World Economy

EU States Register Growth

EU States Register GrowthEU States Register Growth

A European Commission quarterly report shows that the economic situation in the EU has started gradually improving nearly two years ago, and most member states have recently registered positive GDP growth.

Long-term unemployment fell slightly by 0.2% between third quarter 2013 and third quarter 2014. Germany is among the bright spots in Europe, with an unemployment rate of 4.8% rivaling a US economy gaining traction since the end of the recession, NewEurope reported.

“This review reflects many encouraging signs in the labor market,” Commissioner for Employment, Social Affairs, Skills and Labor Mobility Marianne Thyssen said in a statement. “Two point seven million jobs were recovered over the past two years.”

  Oil Prices Rise

Hopes for steady recovery in the European economy helped lift oil prices nearly 2% in trading on April 13, with Brent trading at $58.84 per barrel. The price for West Texas Intermediate, the US benchmark, was up more than 2% to $52.79 per barrel. WTI is up more than 10% since the beginning of the month.

Oil prices have remained low since June 2014 as markets stay weighted heavily on the supply side because of the production boom in the United States and a weak global economy.

In the US, the oil and gas sector is one of the hardest hit in terms of job losses. The number of rigs drilling for oil in the US fell by 42 last week to 760, the largest decline in a month, oil services firm Baker Hughes said in its survey on April 10.

Meanwhile, higher exports from Iraq, Libya, Saudi Arabia and Russia are adding to oil supply and reports of slower sales of West African cargoes are also emerging.

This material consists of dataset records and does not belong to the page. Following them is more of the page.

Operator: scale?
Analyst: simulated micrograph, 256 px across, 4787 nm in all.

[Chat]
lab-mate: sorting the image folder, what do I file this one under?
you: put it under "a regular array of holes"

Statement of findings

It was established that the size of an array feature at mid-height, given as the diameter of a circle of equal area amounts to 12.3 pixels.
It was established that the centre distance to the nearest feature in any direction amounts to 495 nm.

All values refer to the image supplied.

As Tehran faces a lifting of sanctions, this will start to open up Iran’s considerable hydrocarbon resource base to international investors and, over time, allow for a steady increase in exports of both oil and gas.

  Monetary Policy

The European Central Bank manages monetary policy for the EU and its effects are felt throughout the membership.

If the ECB wants to control inflation, it will raise interest rates. This may assist larger members, such as Germany and France, but it may totally disrupt the economies of countries such as Greece and Portugal, which have turned over their monetary policy to the ECB to be able to implement the euro.

In other words, monetary policy that may fit one country may not be good for another.

Greece joined the EU with a high debt-to-GDP level and major structural deficits in its economy. To implement the euro, it pledged to get these indicators under control.

In 2008, the country slipped into one of three subsequent recessions. The following two years, Greece’s debt-to-GDP ratio climbed to 127 percent and 146 percent. International creditors started to worry that the country would not be able to service its debt and the country’s bonds went into “junk bond” status.

On Jan. 25, parliamentary elections were held in Greece and the left-wing Syriza party gained power for the first time. This party and its appointed prime minister, Alexis Tsipras, have been adamant about their opposition to the bailout plan and the payback agreement that they feel was imposed upon Greece.

This opposition has further increased the concern that Greece is on the edge of financial bankruptcy and this has made international investors even more nervous. Greece’s prime minister and financial minister are currently in heated discussions with the Troika to come up with a solution.

Greece’s leaders are particularly unhappy with Germany, whose banks hold most of Greece’s debt. They accuse Germany of manipulating the ECB to pursue national interests at the expense of countries such as Greece. They also say that Germany is being self-righteous by insisting that Greece tighten its belt and control government spending.